I come from a long line of military service in my family. My grandfather and his brother were Command Sergeant Majors in the 101st and 82nd Airborne units, my dad a retired Army Major, and my aunt a retired Army colonel now teaching JROTC. So naturally, for college, I attended The Citadel, a senior military academy.
After college, I commissioned into the Army Reserves and was selected for Military Intelligence as my branch of service. Military Intelligence is a highly selective assignment, and very competitive. The Army only selects 200-250 officers a year. After completing officer basic course at Ft. Huachuca, I was eventually deployed to Afghanistan for an embedded training team mission with the 82nd Airborne.
At the time I was deployed, our mission was to help the Afghan government self-govern and build strong defense forces, the Afghan Army and police force. The embedded training teams were small units 12 soldiers’ team, who strategically lived in key villages throughout Afghanistan to train the army and the police. I was the head of the embedded training team for a year.
In some of the highest elevations in the world reaching 15,000 – 25,000 feet. Winters were cold and brutal. My team trained the police forces on combat action — how to set up ambushes and react to ambushes. We completed over 300 missions, some of which are still classified today. I received the Meritorious Service Award, and I brought all my guys back home.

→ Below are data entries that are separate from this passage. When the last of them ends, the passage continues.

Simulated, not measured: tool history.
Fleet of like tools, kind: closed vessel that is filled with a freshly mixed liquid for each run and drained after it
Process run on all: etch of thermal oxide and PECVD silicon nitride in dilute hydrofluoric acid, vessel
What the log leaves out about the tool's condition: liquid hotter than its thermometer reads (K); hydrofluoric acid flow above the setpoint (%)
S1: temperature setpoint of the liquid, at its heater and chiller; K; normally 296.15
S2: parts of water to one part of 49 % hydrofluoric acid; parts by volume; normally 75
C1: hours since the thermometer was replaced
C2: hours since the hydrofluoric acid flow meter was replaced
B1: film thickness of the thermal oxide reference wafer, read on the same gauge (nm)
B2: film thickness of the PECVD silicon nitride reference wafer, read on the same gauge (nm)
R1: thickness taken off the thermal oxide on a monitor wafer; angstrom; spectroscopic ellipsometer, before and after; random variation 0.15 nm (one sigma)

FROM A MILITARY FAMILY TO THE YMCA FAMILY
I started my Y career at the YMCA of Great Pittsburgh as the Membership Development Executive helping to develop strategies around member retention and sales. My Y journey took me to the Tampa Metro Area YMCA, as the business development executive, before moving back to Atlanta.
Currently, I’m Executive Director of the East Lake Y, which entails membership operations, early learning and a teen center. We’re the original Purpose Built Communities model, so community leaders and partners come from all over to learn how the East Lake Purpose Built Community partners changed a community. There’s a ton of good work we do, and I get the privilege to help navigate the East Lake Y.
WHAT THE Y MEANS TO ME
In the military, you just do it — it’s what you sign up to do. When I joined the Y, I had the same mentality. This is the right thing to do. It’s fulfilling. So, I’m going to go do it. But I’ve begun to see the impact we’ve made in all the YMCAs I’ve served. Sometimes you just go, go, go, and do, do, do. But every once in a while, you realize that something you’ve done has had a significant impact on the people you’re serving. It’s a true calling to serve people.
I think the more you’re in the Y, you truly gain an appreciation for all the Y has to offer — what it does in the community and for employees. The more you realize what the Y offers, the more you want to share it. It’s the fuel that drives the work we do each day.
Tony Kimbrough is an Army Veteran and Executive Director of the East Lake Family YMCA.